There are a lot more emotional and internal issues that our bodies face when we are constantly sad or depressed. As a result, we must find a way to prevent ourselves from succumbing to depression and facing serious problems.

In this blog, you won't find any tools or techniques to get over someone. But here, we will learn some ways to enjoy the process of healing in a better way. 


Ways to get over someone and heal yourself


Here are some of the practices one can follow that will help him move on in his life and do something better.


1. Accept your feelings- Just like we mourn over the death of someone, in the same way, we mourn when a friend or lover leaves our life. This mourning and grieving are not wrong. They were once with you and are now gone, so it's natural to miss them and think about them. It is reasonable to grieve the end of a relationship for some time. "Allow yourself to suffer. Get everything out of your system emotionally so you can move on. Have your breakdowns ready." Holding it in will cause the process of moving on to be slowed.

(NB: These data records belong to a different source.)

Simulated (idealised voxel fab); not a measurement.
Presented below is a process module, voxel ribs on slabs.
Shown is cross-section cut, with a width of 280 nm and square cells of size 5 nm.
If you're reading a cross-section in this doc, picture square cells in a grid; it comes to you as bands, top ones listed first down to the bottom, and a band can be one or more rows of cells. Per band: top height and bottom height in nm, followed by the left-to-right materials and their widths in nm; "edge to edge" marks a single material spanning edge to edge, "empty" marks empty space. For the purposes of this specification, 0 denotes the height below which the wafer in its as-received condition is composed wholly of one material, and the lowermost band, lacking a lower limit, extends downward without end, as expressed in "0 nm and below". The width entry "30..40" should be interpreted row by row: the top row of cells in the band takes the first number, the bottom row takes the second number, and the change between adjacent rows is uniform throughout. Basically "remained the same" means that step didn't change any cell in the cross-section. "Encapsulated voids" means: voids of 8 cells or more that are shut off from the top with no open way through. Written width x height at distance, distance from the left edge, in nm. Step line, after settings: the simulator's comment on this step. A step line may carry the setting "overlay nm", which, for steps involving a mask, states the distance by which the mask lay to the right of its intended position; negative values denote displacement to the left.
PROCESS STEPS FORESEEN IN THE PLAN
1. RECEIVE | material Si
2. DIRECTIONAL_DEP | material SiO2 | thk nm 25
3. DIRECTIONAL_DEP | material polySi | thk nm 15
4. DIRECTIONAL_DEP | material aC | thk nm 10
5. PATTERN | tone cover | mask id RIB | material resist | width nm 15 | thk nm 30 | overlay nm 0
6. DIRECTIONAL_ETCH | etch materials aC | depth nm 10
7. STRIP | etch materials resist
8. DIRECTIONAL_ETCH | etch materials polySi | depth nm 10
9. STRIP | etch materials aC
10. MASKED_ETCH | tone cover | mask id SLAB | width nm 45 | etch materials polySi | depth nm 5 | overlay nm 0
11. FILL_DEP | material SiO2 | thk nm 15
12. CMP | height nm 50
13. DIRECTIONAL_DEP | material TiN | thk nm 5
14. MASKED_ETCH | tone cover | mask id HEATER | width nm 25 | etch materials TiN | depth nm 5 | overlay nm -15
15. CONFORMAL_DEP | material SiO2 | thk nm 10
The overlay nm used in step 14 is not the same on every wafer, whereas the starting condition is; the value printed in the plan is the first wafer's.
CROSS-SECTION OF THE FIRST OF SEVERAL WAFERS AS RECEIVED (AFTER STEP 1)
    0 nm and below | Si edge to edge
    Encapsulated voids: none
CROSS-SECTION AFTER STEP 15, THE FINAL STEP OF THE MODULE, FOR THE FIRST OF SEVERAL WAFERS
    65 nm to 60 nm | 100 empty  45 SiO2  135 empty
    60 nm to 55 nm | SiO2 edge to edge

2. Stop your inner critic- The voice you hear from your inside which is negative most of the time is known as the "inner critic." This merciless "voice" critiques, instructs and even pities us (and others) in ways that undermine us while we're on top and kick us down when we're on the bottom. When you become caught up in your thoughts, it's far tougher to figure out how to move forward. Stop listening to this voice as soon as you hear it since it does not understand your worth.

3. Thank them for the life lessons- Instead of thinking about what they must be doing or where you stand in your life, thank them for all the life lessons they have taught you. Every person who comes into our lives is either a blessing or a lesson. Think about the good times when they have supported you, picked you up, and all the beautiful moments you guys have spent together. 

4. Take outside help- You cannot spend your entire day mourning over your broken relationship or friendship or else, you will fall sick. Instead, seek the support of your family members and closest friends. Spend time with them. Call them frequently, but don't bring up the same person you were crying about.  They can help you cross off the bridge you were afraid to step onto.

5. Invest in yourself- This is the ideal time to focus solely on yourself and ensure that all of your needs are met. "Pay attention to your self-development and self-esteem because they can suffer at times." Whether it's through exercise or a hobby, do something that you enjoy doing, or learning. So you feel like you're reclaiming your best self and regaining your confidence."

6. Stop expecting closure- It is the hardest part of the healing. When someone stops talking to us or leaves us, we expect them to give us closure, which hinders our healing. But most of the time they don't This creates more pain and hurt. So we should let them go without expecting anything in return. 

7. Stop communicating if it bothers you- 
This goes hand in hand with taking space from someone on social media. If you continue to talk to the person or hook up with them, it will just be that much harder to get over them in the long run, particularly if you are secretly hoping for a change of heart.

8. Know your worth- Remember that someone else leaving you does not make you unworthy or unlovable. You did your best and, you loved them with all your heart. If they still want to go, let them go. Focus on loving yourself and making yourself better.


Final Words

It's fine to miss someone, but it's not right to allow it negatively impact your mental and physical well-being. If you find yourself thinking about someone more than you should, use these techniques to heal yourself.